Duende: Poems, 1966-Now
The selected poems from over fifty years by the great poet and biographer and friend of Miles Davis.

Quincy Troupe writes poetry in great waves. The words are just notes. It's the music you make with them that matters. He's not a wordsmith, he's a shaman conjuring long repetitive lines, cadences of looking across the sea towards Africa and haunted by the legacy of slavery and racism, or of remembering fellow conjurers, poets and musical artists, celebrating, always celebrating, but never only that.
In the fifty-page, incantatory poem, "Ghost Voices," there is a longing to be reconnected to the past, and a longing too to be free of it. In the short title poem, "Duende: For García Lorca and Miles Davis," there lies, nakedly, Troupe's credo: "...secrets, mystery infused in black magic / that enters bodies in forms of music, art/ poetry imbuing language with sovereignty / in blood spooling back through violent centuries..." The version of the great poem "Avalanche (number 3)" that appears here is different from the version of the same poem he published nearly 25 years ago—in exactly the same way that a jazz artist picks up his horn to play the same song a little differently every time.

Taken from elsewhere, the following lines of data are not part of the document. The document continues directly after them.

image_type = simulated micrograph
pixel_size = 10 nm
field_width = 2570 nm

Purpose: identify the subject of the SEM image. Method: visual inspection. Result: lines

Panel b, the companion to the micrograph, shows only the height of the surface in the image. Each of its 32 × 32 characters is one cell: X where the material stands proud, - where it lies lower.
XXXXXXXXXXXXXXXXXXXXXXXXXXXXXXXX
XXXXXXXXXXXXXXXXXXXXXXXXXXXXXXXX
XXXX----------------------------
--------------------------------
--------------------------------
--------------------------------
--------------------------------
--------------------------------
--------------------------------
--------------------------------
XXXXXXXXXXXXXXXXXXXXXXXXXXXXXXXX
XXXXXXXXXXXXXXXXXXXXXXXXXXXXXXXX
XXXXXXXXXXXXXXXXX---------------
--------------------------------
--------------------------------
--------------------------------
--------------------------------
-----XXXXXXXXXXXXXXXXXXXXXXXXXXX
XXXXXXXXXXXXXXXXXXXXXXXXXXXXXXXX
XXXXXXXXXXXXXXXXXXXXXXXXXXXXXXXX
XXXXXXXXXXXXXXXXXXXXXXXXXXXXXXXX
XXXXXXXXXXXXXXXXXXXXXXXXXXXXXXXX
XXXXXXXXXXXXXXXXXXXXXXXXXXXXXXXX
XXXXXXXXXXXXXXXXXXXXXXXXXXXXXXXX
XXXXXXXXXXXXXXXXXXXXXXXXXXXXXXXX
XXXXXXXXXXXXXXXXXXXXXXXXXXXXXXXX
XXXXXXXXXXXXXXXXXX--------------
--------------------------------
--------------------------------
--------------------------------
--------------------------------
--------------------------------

Troupe is a generous and gregarious poet in this giant offering that includes many new poems, as well as a selection chosen from across his eleven previously published volumes. What's remarkable is the constancy, the energy, and how he's always looking right at you in the here and now, and at the same time sees something over your shoulder that others don't see yet, maybe a distant storm gathering over the waters, something we're going to need to rise up and face soon enough.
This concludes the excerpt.